2.21.2005

Anatomy of a free-speech backlash: How did it come to pass that a little-read 2001 essay by Ward Churchill simmered undetected for years until his opinion that the victims of the 9/11 attacks were complicit "little Eichmanns" ended his teaching career at UC-Boulder last month? The Chronicle of Higher Education untangles a series of events that begins with a 1981 armored car robbery and picks up steam with conservative blogs, Bill O'Reilly, and thousands of angry rightwingers. And here's the essay at the heart of it all, Churchill's "Some People Push Back: On the Justice of Roosting Chickens." The title invokes Malcolm X--killed 40 years ago today-- who said the assassination of JFK was merely "chickens coming home to roost." (Via Arts & Letters Daily.)

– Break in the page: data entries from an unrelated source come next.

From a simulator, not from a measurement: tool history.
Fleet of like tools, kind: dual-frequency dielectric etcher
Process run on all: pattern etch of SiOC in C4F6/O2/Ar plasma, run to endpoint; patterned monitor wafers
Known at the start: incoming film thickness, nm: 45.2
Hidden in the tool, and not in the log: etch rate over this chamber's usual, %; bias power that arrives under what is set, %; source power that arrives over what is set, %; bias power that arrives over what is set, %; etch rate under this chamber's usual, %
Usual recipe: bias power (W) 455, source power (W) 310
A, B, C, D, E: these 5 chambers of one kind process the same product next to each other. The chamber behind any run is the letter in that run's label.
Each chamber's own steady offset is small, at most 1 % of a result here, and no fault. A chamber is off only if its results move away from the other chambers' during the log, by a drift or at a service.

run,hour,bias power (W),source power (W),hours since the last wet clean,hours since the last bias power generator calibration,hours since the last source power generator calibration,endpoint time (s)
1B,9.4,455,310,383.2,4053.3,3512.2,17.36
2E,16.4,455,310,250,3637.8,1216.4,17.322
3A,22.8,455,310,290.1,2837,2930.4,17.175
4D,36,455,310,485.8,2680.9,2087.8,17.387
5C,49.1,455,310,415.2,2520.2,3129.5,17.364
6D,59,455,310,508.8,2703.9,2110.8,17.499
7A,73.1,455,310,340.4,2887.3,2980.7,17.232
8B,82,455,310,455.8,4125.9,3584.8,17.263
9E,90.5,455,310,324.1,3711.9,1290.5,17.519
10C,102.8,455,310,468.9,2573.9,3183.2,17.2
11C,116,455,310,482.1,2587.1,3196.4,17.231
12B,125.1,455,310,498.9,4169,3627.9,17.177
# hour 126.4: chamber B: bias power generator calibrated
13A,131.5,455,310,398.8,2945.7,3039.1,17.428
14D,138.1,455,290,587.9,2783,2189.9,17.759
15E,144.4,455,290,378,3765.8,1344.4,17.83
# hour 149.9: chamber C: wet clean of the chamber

Also: Speaking on Democracy Now!, Churchill explains his "little Eichmanns" comment:
Well it goes to Hannah Arendt's notion of Eichmann, the thesis that he embodied the banality of evil. That she had gone to the Eichmann trial to confront the epitome of evil in her mind and expected to encounter something monstrous, and what she encountered instead was this nondescript little man, a bureaucrat, a technocrat, a guy who arranged train schedules, who, as it turned out, ultimately didn't even agree with the policy that he was implementing, but performed the technical functions that made the holocaust possible, at least in the efficient manner that it occurred, in a totally amoral and soulless way, purely on the basis of excelling at the function and getting ahead within the system that he found himself. He was a good family man, in his way. He was loved by his children, participated in civic activities, was in essence the good German. And she [Arendt] said, therein lies the evil. It wasn't that Eichmann was a Nazi or a high official within Nazidom, although he was in fact a Nazi and a relatively highly placed official, but it was exactly the reverse: that given his actual nomenclature, the actuality of Eichmann was that anyone in this sort of mindless, faceless, bureaucratic capacity could be the Nazi.